Associated British Foods Plc (ABF) said its Primark budget fashion chain will open its first stores in the US, driving growth at the unit that will help the company post similar annual earnings to 2013.
Retail profit at the business will be “well ahead” of last year’s, helping offset declines at AB Foods’ sugar business, the London-based company said today in a statement, as it reported little changed first-half adjusted operating profit of £497 million because of falling sugar prices.
That was in line with analysts’ estimates.
Primark, which has overtaken sugar as the biggest contributor to profit, is adding stores in the north east of the US, the first of which will open at the end of 2015. It’s also expanding across Europe and opened its fourth in France on April 9. The unit’s growth is helping offset slumping sugar earnings caused by pressure on prices amid accelerating imports from outside the European Union.
“Lower sugar prices will result, as previously indicated, in a substantial reduction in profit from sugar this year and the current strength of sterling, if maintained, will have a greater impact on translation of overseas results in the second half,” Chairman Charles Sinclair said in the statement.

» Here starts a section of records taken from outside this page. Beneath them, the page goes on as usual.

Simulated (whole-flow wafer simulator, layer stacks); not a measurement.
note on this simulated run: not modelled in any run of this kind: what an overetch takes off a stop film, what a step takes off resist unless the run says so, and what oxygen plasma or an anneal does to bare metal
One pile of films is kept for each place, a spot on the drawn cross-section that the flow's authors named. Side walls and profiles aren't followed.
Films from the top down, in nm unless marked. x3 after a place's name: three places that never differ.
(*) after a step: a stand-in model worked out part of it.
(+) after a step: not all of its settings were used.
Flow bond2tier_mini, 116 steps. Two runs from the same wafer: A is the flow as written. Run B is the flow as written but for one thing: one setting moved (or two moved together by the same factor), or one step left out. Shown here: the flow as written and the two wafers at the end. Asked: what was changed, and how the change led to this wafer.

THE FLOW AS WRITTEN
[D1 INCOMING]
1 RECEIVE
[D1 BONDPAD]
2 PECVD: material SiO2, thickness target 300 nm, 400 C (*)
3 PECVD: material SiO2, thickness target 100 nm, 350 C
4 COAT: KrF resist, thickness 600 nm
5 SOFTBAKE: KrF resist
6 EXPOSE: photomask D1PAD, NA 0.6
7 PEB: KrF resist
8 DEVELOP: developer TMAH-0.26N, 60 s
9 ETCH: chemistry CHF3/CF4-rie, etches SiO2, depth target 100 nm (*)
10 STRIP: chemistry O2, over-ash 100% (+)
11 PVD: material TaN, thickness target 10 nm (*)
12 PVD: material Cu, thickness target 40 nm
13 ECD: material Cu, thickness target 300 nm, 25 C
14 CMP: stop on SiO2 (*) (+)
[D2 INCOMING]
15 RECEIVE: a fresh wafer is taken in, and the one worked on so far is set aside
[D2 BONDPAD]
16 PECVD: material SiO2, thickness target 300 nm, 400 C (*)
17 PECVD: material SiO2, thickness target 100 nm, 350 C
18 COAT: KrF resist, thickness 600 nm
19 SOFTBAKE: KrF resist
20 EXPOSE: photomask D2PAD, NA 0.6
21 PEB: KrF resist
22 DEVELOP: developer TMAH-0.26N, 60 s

AB Foods shares have dropped 9.1% since Feb. 24 when the company provided an update before the end of the half-year reporting period. They gained 56% last year.
The “recent stock performance has highlighted that ABF is not totally immune to weakness in the non-Primark business,” Andrew Wood, an analyst at Sanford C. Bernstein, said in a note released prior to today’s results. The first half “should be a reminder of the issues that ABF faces away from Primark.”